GGN Peng’im Guide
Ty Eng Lim (Last updated 1/1/09)
• What are tones?
• What do the eight tones sound like?
• How are tones represented in Peng’im?
• Tone Change
• Exceptions to Tone Change Rules
CASES, COMPOUNDS, AND AMBIGUOUS WORD READINGS
• Ambiguous Word Readings
WHAT IS GAGINANG PENG’IM?
Gaginang Peng’im (henceforth referred to as Peng’im) is a writing system used for Diōjiu language. Peng’im has been used primarily for teaching and learning Diōjiu on the website and throughout the organization of Gaginang. Gaginang promotes the use of Peng’im as a way to facilitate the learning of Diōjiu, particularly for those who have little or no knowledge of Chinese characters.
ORIGIN AND DEVELOPMENT
Peng’im is based on Guangdong province’s official Diōjiu romanization system. Additionally, Peng’im draws from several major romanized orthographies: Mandarin pinyin, the English language, and certain characteristics of the IPA (International Phonetic Alphabet). Development began in 2002 and changes and improvements continue periodically to this day. The developers include Diōjiu language enthusiasts, researchers, and native speakers: Ty Eng Lim (US), Oung Heng Heng (France), Michael Yip (New Zealand), Zhang Ru Yi (England), Shane Lau (Hong Kong), Thai Lee (US), Scott Duong (US), and countless others. Their informal collaborative work has given Gaginang an amazing tool that helps to promote Diōjiu.
STANDARDS AND DIALECTS
Diōjiu, like any language, has many dialects. These dialects are geographically based in cities and towns throughout the Diōsuan region as well as abroad in areas where Diōjiu people have immigrated. To facilitate common understanding, Gaginang Peng’im has adopted the speech of Suantāo as standard. Suantāo is the largest city in the Diōsuan region and enjoys relatively high popularity and prestige as a standard dialect for Diōjiu. Some native speakers of Diōjiu will find that their pronunciation, word choices, and even grammar may differ from that of the Suantāo standard. Fortunately, differences between dialects of Diōjiu are not too great. For reference, vocabulary and pronunciation from different dialects have been included in Gaginang’s other language resources.

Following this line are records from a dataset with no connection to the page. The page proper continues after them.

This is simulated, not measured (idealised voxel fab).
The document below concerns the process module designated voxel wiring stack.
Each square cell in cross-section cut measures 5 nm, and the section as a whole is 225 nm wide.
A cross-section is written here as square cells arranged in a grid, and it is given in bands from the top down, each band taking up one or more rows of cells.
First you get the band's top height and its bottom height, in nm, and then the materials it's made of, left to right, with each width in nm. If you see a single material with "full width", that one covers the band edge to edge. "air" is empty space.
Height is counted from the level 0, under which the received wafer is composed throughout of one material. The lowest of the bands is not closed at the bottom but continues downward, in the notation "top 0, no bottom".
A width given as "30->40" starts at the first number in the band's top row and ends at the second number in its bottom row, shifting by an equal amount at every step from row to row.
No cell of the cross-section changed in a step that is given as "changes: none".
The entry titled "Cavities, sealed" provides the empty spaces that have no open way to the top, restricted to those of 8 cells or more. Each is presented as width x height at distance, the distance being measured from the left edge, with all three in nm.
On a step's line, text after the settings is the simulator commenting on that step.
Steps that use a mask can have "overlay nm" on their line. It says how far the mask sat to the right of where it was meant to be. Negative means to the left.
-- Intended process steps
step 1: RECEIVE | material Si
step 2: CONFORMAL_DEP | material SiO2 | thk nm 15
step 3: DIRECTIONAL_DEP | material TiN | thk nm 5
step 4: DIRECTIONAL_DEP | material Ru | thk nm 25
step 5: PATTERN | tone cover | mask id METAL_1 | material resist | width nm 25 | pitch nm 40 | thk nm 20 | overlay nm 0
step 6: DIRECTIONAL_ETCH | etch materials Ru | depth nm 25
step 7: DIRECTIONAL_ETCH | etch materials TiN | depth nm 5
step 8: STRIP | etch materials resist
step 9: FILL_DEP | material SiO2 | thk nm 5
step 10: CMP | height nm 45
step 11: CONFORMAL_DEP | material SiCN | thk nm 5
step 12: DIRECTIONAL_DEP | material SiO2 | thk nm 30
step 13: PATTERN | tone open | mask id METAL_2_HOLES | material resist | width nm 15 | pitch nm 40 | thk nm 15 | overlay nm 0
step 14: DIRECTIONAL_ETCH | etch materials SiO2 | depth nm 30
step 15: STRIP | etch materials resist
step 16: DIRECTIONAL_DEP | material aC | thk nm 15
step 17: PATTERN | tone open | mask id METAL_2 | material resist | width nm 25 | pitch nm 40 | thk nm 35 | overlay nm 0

INTERNET BROWSER LANGUAGE SETTINGS
It is advised that viewers of this guide and all of Gaginang’s Diōjiu language resources set their Internet browser language settings to view Unicode. This will enable you to view tone marks for Peng’im as well as Chinese characters. Occasionally you will notice that there are brackets [ ], these are not language setting related but denote an unknown or unavailable character in Diōjiu.
GAGINANG PENG'IM INPUT METHODS
Read more about how to type Gaginang Peng'im on your computer, by reading the article GAGINANG PENG'IM INPUT METHODS.
INTRODUCTION TO PENG’IM
Peng’im uses Roman letters from the English language. The sounds of some letters in Peng’im differ from that in English. A full explanation of all the sounds used in Diōjiu is provided below. It is suggested you use this guide as a reference whenever you have questions about writing Peng’im.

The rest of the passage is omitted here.